A recent agreement between the U.S. and South Korea on beef imports has some business leaders thinking the U.S.-South Korea Free Trade Agreement may earn congressional approval soon. They should not get their hopes up. The union-owned Congress currently in power has made it clear they will not be approving any new trade deals this session. Politico outlines some of the reasons why American businesses are so eager to get the deal approved:
The Korea agreement is the most significant trade pact signed by the United States in 15 years, since the North American Free Trade Agreement. And a wide range of the business community supports the pact.
A vast majority of the National Association of Manufacturers’ members, for instance, support the trade pact, said Doug Goudie, director of international trade policy. “It’s really going to benefit them; it’s an excellent opportunity for increased exports.” NAM is part of the Korean trade pact coalition.
The American Farm Bureau supports it, too, estimating the trade pact will increase U.S. agricultural exports to Korea by $1.5 billion a year.

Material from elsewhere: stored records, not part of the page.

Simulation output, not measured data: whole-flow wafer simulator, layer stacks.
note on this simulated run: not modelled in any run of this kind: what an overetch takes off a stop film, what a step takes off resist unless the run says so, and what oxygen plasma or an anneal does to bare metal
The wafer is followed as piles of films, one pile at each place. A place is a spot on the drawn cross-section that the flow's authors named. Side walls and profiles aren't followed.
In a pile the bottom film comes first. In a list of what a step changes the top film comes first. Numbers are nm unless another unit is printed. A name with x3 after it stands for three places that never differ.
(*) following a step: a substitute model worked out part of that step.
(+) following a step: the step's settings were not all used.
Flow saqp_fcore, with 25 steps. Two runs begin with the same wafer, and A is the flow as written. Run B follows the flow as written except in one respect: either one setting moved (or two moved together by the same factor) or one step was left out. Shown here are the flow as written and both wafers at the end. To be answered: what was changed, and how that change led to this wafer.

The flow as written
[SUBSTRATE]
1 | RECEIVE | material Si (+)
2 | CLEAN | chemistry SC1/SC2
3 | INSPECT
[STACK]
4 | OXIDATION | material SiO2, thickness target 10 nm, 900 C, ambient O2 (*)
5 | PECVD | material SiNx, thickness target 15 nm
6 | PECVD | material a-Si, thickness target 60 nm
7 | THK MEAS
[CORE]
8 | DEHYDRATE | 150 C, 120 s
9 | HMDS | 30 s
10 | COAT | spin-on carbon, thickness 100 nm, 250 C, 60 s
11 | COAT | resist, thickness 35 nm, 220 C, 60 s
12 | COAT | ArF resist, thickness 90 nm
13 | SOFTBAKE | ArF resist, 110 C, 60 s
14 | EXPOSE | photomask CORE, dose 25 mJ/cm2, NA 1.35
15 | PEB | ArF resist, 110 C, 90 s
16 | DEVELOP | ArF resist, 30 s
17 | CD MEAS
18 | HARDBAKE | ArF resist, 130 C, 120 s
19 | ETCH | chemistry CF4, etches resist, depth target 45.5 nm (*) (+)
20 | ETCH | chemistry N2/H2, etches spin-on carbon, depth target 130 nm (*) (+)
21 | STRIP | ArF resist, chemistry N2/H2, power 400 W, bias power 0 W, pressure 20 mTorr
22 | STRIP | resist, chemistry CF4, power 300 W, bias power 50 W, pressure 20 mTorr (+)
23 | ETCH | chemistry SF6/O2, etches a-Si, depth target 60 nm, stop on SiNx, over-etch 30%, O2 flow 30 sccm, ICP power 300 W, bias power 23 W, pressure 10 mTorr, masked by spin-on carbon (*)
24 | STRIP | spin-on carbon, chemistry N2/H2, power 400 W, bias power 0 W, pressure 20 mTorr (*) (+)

Even though the odds aren’t good for a vote this year, the business community will press lawmakers to pass the Korea deal sooner rather than later, arguing the United States risks losing the economic race to faster competitors. And business leaders warn that other countries are already eyeing similar agreements with Korea.
“We’re living in a highly competitive global economy,” Griffin said. “The sooner we can get it, the more advantageous the position, the more advantageous a position the United States will have in this growing market.”